So, TL;DR: Doesn't seem like these records are in the files we use to create the database, so unless PubMed starts including them they won't make it into PMDB.

I see, probably worth contacting the help desk to inquire how we can download bookshelf records in bulk. I'm away for a week, but can get in touch with them when I'm back unless you do first.

@dhimmel So earlier this week I decided to do another look through the code and found we only parse out PubmedArticle tags and not PubmedBookArticle tags.

I then went ahead and made some modifications to the code and started checking the XML files to see if any PubmedBookArticle tags were contained within the XML files, and could not find any, so I emailed the NLM Help Desk and this is the response I got:

"Thank you for writing to the help desk. Book citations are not included in the FTP files. They can be retrieved from the web interface or with the PubMed E-Utilities API. "

I followed up by asking if they can be retrieved in bulk, but have yet to receive an answer.

Thanks @JSchoenbachler for looking into this!

Even if there is no bulk download, I wonder whether there is a way to get a list of all pubmed ids for NCBI bookshelf records? Looking forward to what you hear from the helpdesk.

Hi @dhimmel given the data aren't in the xml, this isn't going to be a priority for us. You're welcome to investigate more and make a pull request.

@dhimmel Apologies, I forgot to put the response from NLM here. Here it is:

"Dear Colleague,

E-utilities is generally useful with being able to search for unique identifiers of records matching a search term/topic, and then using those unique identifiers to fetch the records/articles that correspond to them. For example, users can, with e-utilities, search for all PMIDs corresponding to pubmed articles containing a search term of interest using esearch. Subsequently, efetch is used to obtain the articles corresponding to each PMID.

The API searches for results when provided with the database of interest to search, so it should work for bookshelf as well. There's an extensive resource of documentation explaining use of E-utilities.

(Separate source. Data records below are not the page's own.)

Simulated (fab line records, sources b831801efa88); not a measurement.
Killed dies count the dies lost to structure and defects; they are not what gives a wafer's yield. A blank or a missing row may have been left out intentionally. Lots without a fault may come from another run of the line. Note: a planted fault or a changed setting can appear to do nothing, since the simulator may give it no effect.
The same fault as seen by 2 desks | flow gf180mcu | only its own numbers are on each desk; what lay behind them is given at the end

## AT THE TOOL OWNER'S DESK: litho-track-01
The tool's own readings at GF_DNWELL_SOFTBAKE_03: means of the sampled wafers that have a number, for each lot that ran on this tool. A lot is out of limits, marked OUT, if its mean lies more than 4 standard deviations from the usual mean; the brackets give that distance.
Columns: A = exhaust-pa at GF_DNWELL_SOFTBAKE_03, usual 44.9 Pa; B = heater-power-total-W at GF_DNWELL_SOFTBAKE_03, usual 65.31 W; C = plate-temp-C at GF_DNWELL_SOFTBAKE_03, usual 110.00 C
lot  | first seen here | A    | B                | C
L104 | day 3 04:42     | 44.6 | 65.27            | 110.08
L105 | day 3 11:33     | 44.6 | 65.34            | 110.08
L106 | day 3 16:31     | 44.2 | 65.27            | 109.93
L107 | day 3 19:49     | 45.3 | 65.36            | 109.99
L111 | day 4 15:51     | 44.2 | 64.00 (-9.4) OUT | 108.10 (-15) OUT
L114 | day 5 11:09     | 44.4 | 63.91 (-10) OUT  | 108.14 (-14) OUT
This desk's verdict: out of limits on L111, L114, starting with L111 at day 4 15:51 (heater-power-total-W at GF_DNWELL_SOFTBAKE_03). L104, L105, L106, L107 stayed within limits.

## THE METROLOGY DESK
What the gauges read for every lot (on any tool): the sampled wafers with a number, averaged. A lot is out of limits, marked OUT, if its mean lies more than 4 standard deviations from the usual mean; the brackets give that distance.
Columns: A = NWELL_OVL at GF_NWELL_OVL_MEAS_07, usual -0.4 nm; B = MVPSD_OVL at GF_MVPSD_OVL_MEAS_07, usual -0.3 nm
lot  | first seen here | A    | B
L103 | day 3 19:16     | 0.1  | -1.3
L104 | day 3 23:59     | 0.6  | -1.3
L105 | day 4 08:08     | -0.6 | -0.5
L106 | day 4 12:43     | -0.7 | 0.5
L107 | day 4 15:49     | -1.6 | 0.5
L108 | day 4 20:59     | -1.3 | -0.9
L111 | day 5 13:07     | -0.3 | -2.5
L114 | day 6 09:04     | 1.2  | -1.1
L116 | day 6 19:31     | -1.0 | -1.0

This link specifically has a section regarding how to download large batches of data: https://www.ncbi.nlm.nih.gov/books/NBK25498/#chapter3.Application_3_Retrieving_large
The overall documentation (introduction, examples, etc) can be found here: https://www.ncbi.nlm.nih.gov/books/NBK25501/"

Thanks @JSchoenbachler for posting the helpdesk reply. It's still unclear to me whether there is a way to search for a list of all all pubmed ids corresponding to bookshelf records, which seems like is the critical missing piece here.

@jakejh I think GitHub has a new option for "Close as not planned" which is probably more appropriate here than "Close as completed".